We first consider WICA's contention that the trial court erred in holding that its damages are limited by the PURA tariff. Bell contends that we lack jurisdiction to consider this question because the Public Utility Commission of Texas has exclusive jurisdiction over such matters.
PURA was enacted in 1975 to protect the public interest inherent in the rates and services of public utilities. Tex.Rev.Civ.Stat.Ann. art. 1446c, sec. 2 (Vernon Supp. 1986). Bell is a public utility governed by the Act. See id., sec. 3(c)(2)(A). Thus, all rules and standards relating to or affecting Bell's rates, utility service, product, or commodity must be filed with the Public Utility Commission and are binding until the Commission amends them. Art. 1446c, sec. 35(b) (Vernon Supp. 1986).
Bell's tariff provisions set forth certain limitations on its liability. The tariff provides that for any errors or omissions in printing Bell's directory and in accepting listings from customers, Bell's liability is limited to the loss for the actual impairment of the customer's service, which in no event is to exceed the amount paid for the service during the period covered by the directory. For Bell's mistakes, omissions, interruptions, delays, errors, or defects in transmission or in equipment, or in telephone or in other communication services furnished, its liability is limited to a refund of the pro rata part of the month's flat rate charges for the period of days that the service is rendered useless or inoperative.
Bell argues that the only proper method for attacking the tariff is by a direct appeal from the Public Utility Commission's approval of the tariff, because that agency is vested with exclusive jurisdiction over the business and property of all Texas telecommunication utilities. See Art. 1446c, secs. 16(a) and 18(b) (Vernon Supp. 1986).
We disagree with Bell's contention. The Public Utility Commission does not have exclusive jurisdiction to adjudicate a customer's claim for damages based on a public utility company's past errors or omissions. Southwestern Bell Telephone Co. v. Reeves, 578 S.W.2d 795, 798 (Tex.Civ.App. — Houston [1st Dist.] 1979, writ ref'd n.r.e.). Therefore, we hold that the trial court had jurisdiction to consider WICA's claim for damages against Bell. See also A-ABC Appliance v. Southwestern Bell, 670 S.W.2d 733, 735 (Tex.App. — Austin 1984, writ ref'd n.r.e.); Southwestern Bell Telephone Co. v. Nash, 586 S.W.2d 647, 649-50 (Tex.Civ.App. — Austin 1979, no writ).
We now consider WICA's contention that the trial court erred in finding that the appellants were not entitled to a trial by jury. As a general rule, a public utility company's tariff regulations are presumed to be reasonable and necessary, Southwestern Bell Telephone Co. v. Reeves, 578 S.W.2d at 799; Kelly v. Southwestern Bell Telephone Co., 248 S.W. 658, 660 (Tex.Comm'n App. 1923, judgmt adopted), but that determination is usually a question for the trier of fact. Reeves, 578 S.W.2d at 798-99.
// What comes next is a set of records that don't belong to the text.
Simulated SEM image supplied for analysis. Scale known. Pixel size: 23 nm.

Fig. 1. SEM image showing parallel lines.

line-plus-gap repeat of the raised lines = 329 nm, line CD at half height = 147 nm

When a public utility company can, but does not remedy a customer's problem in a reasonable time, resulting in loss to the customer that exceeds the amount of a tariff limitation, a fact issue is raised as to the reasonableness of the tariff provision. Reeves, 578 S.W.2d at 799. WICA offered proof by bill of exceptions, which tended to show that it had lost profits due to Southwestern Bell's errors and omissions, which substantially exceeded the amount of the tariff limitation. This created a fact issue as to whether the tariff limitation was reasonable and necessary. Therefore, in the instant case, the trial court erred in refusing to allow WICA to present evidence to the jury on the issue, and in deciding, as a matter of law, that Bell's liability should be limited to the maximum amount set forth in the tariff. See Detro v. Gulf, Colorado. Santa Fe Railroad Co., 188 S.W. 517, 518 (Tex.Civ.App. — Beaumont 1916, no writ); Burnett v. Fort Worth Light Power Co., 117 S.W. 175, 176 (Tex.Civ.App. 1908, no writ). We accordingly sustain WICA's point of error.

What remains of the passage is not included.